You are viewing a plain text version of this content. The canonical link for it is here.

Posted to java-user@lucene.apache.org by Matt Quail <ma...@cenqua.com> on 2005/06/07 11:42:10 UTC

Documents returned by Scorer

I've been playing around with a custom Query, and I've just realized  
that my Scorer is likely to return the same document more then once.  
Before I delve a bit further, can anyone tell me if this is this a  
Bad Thing?

=Matt

---------------------------------------------------------------------
To unsubscribe, e-mail: java-user-unsubscribe@lucene.apache.org
For additional commands, e-mail: java-user-help@lucene.apache.org

Re: Doing a Join across indexes [was Documents returned by Scorer]

Posted by Paul Elschot <pa...@xs4all.nl>.

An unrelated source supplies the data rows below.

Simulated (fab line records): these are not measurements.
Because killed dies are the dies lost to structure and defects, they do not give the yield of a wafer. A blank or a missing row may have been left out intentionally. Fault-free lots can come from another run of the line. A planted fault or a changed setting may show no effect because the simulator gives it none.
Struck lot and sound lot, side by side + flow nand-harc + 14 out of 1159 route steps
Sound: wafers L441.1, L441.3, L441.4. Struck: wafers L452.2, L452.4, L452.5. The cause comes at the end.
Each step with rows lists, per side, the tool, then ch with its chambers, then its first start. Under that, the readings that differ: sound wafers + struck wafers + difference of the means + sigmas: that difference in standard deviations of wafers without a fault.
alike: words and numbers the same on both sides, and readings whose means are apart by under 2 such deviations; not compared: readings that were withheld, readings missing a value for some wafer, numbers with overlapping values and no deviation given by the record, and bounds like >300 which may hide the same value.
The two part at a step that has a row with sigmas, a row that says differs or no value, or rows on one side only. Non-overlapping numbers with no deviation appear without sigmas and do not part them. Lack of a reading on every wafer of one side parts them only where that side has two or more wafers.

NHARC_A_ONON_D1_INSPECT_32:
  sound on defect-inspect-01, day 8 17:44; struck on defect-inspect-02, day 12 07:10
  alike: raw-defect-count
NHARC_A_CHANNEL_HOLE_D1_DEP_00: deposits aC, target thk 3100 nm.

On Wednesday 08 June 2005 01:30, Matt Quail wrote:
> 
> On 08/06/2005, at 1:33 AM, Paul Elschot wrote:
> 
> > On Tuesday 07 June 2005 11:42, Matt Quail wrote:
> >
> >> I've been playing around with a custom Query, and I've just realized
> >> that my Scorer is likely to return the same document more then once.
> >> Before I delve a bit further, can anyone tell me if this is this a
> >> Bad Thing?
> >>
> >
> > Normally, yes. A query is expected to provide a single score for
> > each matching document. The Hits class depends on this.
> > One can suppress later 'hits' by using a BitVector.
> 
> 
> Yes, further delving revealed that returning a document multiple  
> times, and returning doc-ids out-of-order, is a bad idea.
> 
> 
> What I'm actually trying to implement is an efficient join between  
> two indices. I'll describe my current strategy, all comments welcome.
> 
> Imagine you have two indices, and they have some field in common.  
> This might often be a "primary key" field, giving you a 1-1  
> relationship between documents in the two indices, but it general it  
> could be any 1-N, N-1 or M-N relationship.
> 
> (Why are there two indices? There could be many reasons, one that was  
> mentioned on this list recently was an ACL index. You could update/ 
> delete/add from the ACL index without having to re-index the  
> "primary" index).
> 
> Lets call the two indices Left and Right. We want to find documents  
> in Left, where leftdoc.leftfield == rightdoc.rightfield, for some set  
> of rightdoc's satisfying some query.
> 
> Here is the pseudo-code for first attempt, which works but is not  
> necessarily that efficient:
> 
> Inputs:
> - leftJoinField name
> - rightJoinField name
> - rightQuery
> 
> 1) Compute a BitSet of all the docids that match the given query in  
> the right, call it rightDocs.
> 2) Create a TermDocs for the left index
> 3) Create a TermEnum and a TermDocs, for iterating through all the  
> <term,docid> pairs in the right index for the rightJoinField
> 4) for each rterm on the right where there is a <rterm, docid> pair  
> that is in rightDocs:
> 4.1) initialize the left termdoc to new Term(leftField, rterm.text())
> 4.2) iterate through those left docs ids for that term. These are our  
> matching left documents
> 
> 
> Consider the case of a 1-1 relationship, where rightDocs just  
> contains one document. Step 4 requires us to iterate through all the  
> terms on the rightJoinField (effectively, all the documents), just to  
> find the term corresponding to that one document This is not very  
> efficient. For a small number of rightDocs (for some value of  
> 'small'), it would be better to iterate through the Documents, and  
> extract the (stored) term that way.
> 
> However, for a large number of rightDocs, the "bitset" approach in  
> the above algorithm might be better.
> 
> In my second attempt, I might choose between the bitset and extract- 
> document approach, depending on some threshold.
> 
> One cute thing you might be able to do with the extract-document  
> approach is to actually use a Hits object (or HitCollector), which  
> gives you a score for each document. You could feed this score into  
> the join by returning the left documents via a custom Query/Scorer.  
> (okay, I agree this might be troublesome to implement efficiently.)
> 
> 
> Any comments? Has anyone ever attempted something similar?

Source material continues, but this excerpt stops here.